Neither Here nor There but Anywhere and Everywhere highlights reductive, primarily monochromatic works spanning or hybridizing multiple media. This includes objects that merge drawing into sculpture, print into painting, painting into ceramics, and more. Each of the 7 exhibiting artists takes a candid, probing approach to their chosen medium, unpacking its art historical framework, examining precedent artistic strategies, and subverting viewer expectations. A wide array of primary materials, such as paper, wood, fabric, ink, porcelain, and steel, are presented in the exhibition. Another key aspect in the works is color, which in most cases is not applied, but rather a given, originating in the raw materials themselves.

Although seemingly straightforward in appearance, many of the works on view – for example, Julian Dashper’s cut painting stretcher Untitled (2002), Vincent Como’s Sumi ink cube 4.5 Cubic Inches (Volume of the Inside of My Head), and Victoria Munro’s cast porcelain painting OR, THE WHALE – are not what they appear to be at first glance and require closer inspection by the viewer.

Vincent Como (b. 1975, Kittanning, PA; lives Brookyn, NY) works in a broad array of media, including installation, painting, printmaking, and artist books. The subject of his artistic practice is the color black, which he describes as “the pure and unrepentant mark of information…both the origin of recording thoughts and the fully saturated realization of all pigment as one”. His work draws on ideas from art history, color theory, physics, alchemy, heavy metal, religion, and mythology. Como has exhibited his work throughout the United States, including in New York, New Jersey, Massachusetts, Illinois, Utah, and California, among others. He holds a BFA in Drawing from the Cleveland Institute of Art.

Julian Dashper (b. 1960 – d. 2009, Auckand, New Zealand) is one New Zealand’s most renowned reductive artists who produced a diverse and experimental interdiscipinary body of work during his lifetime. This included painting, sculpture, installation, audio, video, and performance. Much of Dashper’s work examines the history of Modernism and the connection between abstract art and popular culture. During his career, he mounted more than 140 solo exhibitions worldwide, including in Australasia, Asia, Europe, and the United States. In 2001, he was awarded a Fulbright Fellowship to be an artist in residence at the Chinati Foundation in Marfa, TX. A 25-year retrospective of Dashper’s work, entitled Midwestern Unlike You and Me, curated by Christopher Cook and David Raskin, traveled the United States during 2005-2006, making stops at the Sioux City Art Center, Sheldon Memorial Art Gallery, and Ulrich Museum of Art. Dashper held a BFA from the University of Auckland.

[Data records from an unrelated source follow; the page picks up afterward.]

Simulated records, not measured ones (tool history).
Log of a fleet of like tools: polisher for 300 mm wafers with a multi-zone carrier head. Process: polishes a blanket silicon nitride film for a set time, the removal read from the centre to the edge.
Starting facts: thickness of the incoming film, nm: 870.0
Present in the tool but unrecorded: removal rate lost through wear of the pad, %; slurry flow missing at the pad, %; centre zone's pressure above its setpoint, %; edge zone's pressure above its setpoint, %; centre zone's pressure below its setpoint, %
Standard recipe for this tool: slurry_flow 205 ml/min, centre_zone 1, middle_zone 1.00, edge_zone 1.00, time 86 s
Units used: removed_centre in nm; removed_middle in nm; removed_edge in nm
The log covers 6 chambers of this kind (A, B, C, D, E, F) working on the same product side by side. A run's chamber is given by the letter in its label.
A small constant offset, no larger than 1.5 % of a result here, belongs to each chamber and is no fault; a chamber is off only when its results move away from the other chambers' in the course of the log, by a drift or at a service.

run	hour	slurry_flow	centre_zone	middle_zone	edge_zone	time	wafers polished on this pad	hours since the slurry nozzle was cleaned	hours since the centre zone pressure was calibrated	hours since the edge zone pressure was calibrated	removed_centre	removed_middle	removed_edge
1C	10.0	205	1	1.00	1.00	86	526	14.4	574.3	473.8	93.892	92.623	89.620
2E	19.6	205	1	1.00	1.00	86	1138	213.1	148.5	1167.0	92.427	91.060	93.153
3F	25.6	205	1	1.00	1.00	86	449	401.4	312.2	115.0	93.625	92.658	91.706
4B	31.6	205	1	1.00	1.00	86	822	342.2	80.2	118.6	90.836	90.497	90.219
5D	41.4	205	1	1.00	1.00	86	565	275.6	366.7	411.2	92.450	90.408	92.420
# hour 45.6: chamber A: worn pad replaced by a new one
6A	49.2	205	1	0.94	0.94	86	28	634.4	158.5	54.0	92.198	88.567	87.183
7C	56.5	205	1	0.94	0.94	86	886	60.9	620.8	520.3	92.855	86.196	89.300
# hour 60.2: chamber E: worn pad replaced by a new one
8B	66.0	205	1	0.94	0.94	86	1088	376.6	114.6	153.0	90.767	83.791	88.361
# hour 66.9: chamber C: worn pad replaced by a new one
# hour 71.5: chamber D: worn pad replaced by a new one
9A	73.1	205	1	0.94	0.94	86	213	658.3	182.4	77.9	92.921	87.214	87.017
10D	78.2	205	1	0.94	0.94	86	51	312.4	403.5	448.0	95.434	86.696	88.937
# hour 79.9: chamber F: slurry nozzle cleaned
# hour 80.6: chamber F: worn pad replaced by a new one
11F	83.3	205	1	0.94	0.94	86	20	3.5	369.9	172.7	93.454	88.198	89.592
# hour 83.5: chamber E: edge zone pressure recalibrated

Linda Francis (b. Bronx, NY; lives New York and Warwick, NY) is fascinated by the limits of knowledge. Her paintings and drawings investigate “the relational aspect of form, possibility as a variable of viewpoint, the paradox of appearances, and movement as form”. She has exhibited her work nationally and internationally, and has mounted solo exhibitions at MINUS SPACE, Nicholas Davies Gallery, Condeso Lawler Gallery, P.S.1 Contemporary Art Center, and Hal Bromm Gallery. Francis is the recipient of awards from the Terra Foundation, American Academy of Arts and Letters, John Simon Guggenheim Memorial Foundation, National Endowment for the Arts, and the New York State Council on the Arts. Her paintings and drawings are included in the collections of the Louisiana Museum of Modern Art, Nordjyullands Kunstmuseum, MIT List Visual Arts Center, Rogalund Kunstmuseum, and Kemper Museum of Contemporary, among others.

Michelle Grabner (b. 1962, Oshkosh, Wisconsin; lives Chicago, IL) works in a wide array of media, incuding installation, painting, drawing, and printmaking. She describes her work as concerned with “the process of busyness set within a studio condition contoured by metaphysical time and situational boredom. The result of this ‘doing’ is a collection of work that consists of identifying, indexing, and transposing familiar patterns”. Grabner has exhibited her work extensively, including in North America, Europe, and Australia. Her recent museum exhibitions include the Milwaukee Art Museum, Kunsthalle Bern (Switzerland), Musee d’Art Moderne Grand-Duc Jean (Luxembourg), Museum of Contemporary Art (Chicago), Smart Museum (Chicago), and Tate St. Ives (St. Ives, UK). In addition to her artistic work, Grabner and her husband, artist Brad Killam, founded and direct the experimental exhibition spaces The Suburban (Oak Park, IL) and The Poor Farm (Manawa, WI). She holds an MFA in Art Theory and Practice from Northwestern University, and an MA in Art History and BFA in Painting and Drawing from the University of Wisconsin.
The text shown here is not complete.